Benefits should rise by inflation, says Labour
A Labour shadow welfare minister has appeared to commit his party to raising working-age benefits and tax credits in line with inflation.
Stephen Timms was speaking on the Welfare Benefits Uprating Bill, which would introduce a 1% cap on many working-age benefits and tax credits.
Labour has previously said that it would oppose the 1% cap.
But this is the first time any Labour spokesman has made any kind of pledge to restore the link with inflation.
The cap will apply to working-age benefits such as job seekers allowance, child benefit and maternity pay.
Labour sees it as unfairly targeting the least well off, including low paid workers as well as the unemployed.
Restoring the link with inflation would cost about £1.9bn, the government claims.
Mr Timms, speaking during the committee stage of the bill, was responding to a question from the Conservative MP Charlie Elphicke.

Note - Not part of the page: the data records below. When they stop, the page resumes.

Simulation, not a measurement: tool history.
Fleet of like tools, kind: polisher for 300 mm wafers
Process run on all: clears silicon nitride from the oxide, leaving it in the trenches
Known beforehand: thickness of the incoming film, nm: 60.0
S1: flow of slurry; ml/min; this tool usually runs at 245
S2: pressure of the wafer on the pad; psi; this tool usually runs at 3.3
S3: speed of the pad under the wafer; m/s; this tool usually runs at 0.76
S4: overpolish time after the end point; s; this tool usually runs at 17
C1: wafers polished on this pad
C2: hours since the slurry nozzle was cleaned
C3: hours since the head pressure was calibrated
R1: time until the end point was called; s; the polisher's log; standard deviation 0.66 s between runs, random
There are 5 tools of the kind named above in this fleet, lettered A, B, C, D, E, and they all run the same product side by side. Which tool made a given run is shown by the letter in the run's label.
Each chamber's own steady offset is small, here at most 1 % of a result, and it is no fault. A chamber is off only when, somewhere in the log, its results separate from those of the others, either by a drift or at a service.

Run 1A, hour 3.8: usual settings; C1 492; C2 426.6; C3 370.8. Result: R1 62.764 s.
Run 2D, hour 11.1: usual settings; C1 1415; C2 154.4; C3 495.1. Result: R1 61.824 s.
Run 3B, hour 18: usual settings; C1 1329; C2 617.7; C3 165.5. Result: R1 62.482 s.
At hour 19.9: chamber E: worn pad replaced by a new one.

He asked: "Is it the policy of the honourable gentleman and the opposition that uprating shouldn't be by 1% but it should be by inflation, is that a commitment?"
Mr Timms replied: "Indeed, uprating should be in line with inflation as it always was in the past."
He later repeated this view, saying: "We reject the proposal to restrict the uprating of social security and tax credits to 1% in our view, as I have already said, uprating should be in line with inflation and it should be assessed as it always has been at the end of the preceding year."
Labour sources insisted this did not amount to a commitment about what the party might promise in their manifesto for the 2015 general election, or what the party might actually do if it were elected.
Instead, they said Mr Timms was simply repeating an existing statement that if Labour were in office now, they would not be capping welfare at 1% and instead would let the existing system remain, in effect allowing benefits to rise in line with inflation.
They pointed to an interview given by the shadow chancellor Ed Balls with Sky News on 6 January where he said: "The normal thing is to index and the government would normally have indexed in line with inflation and to be honest, I think that would be fair."
But Mr Balls pointedly refused to make any commitment: "It's not responsible for me as a shadow chancellor to come here two and a half years ahead and tell you what we can do about taxes or spending or benefits."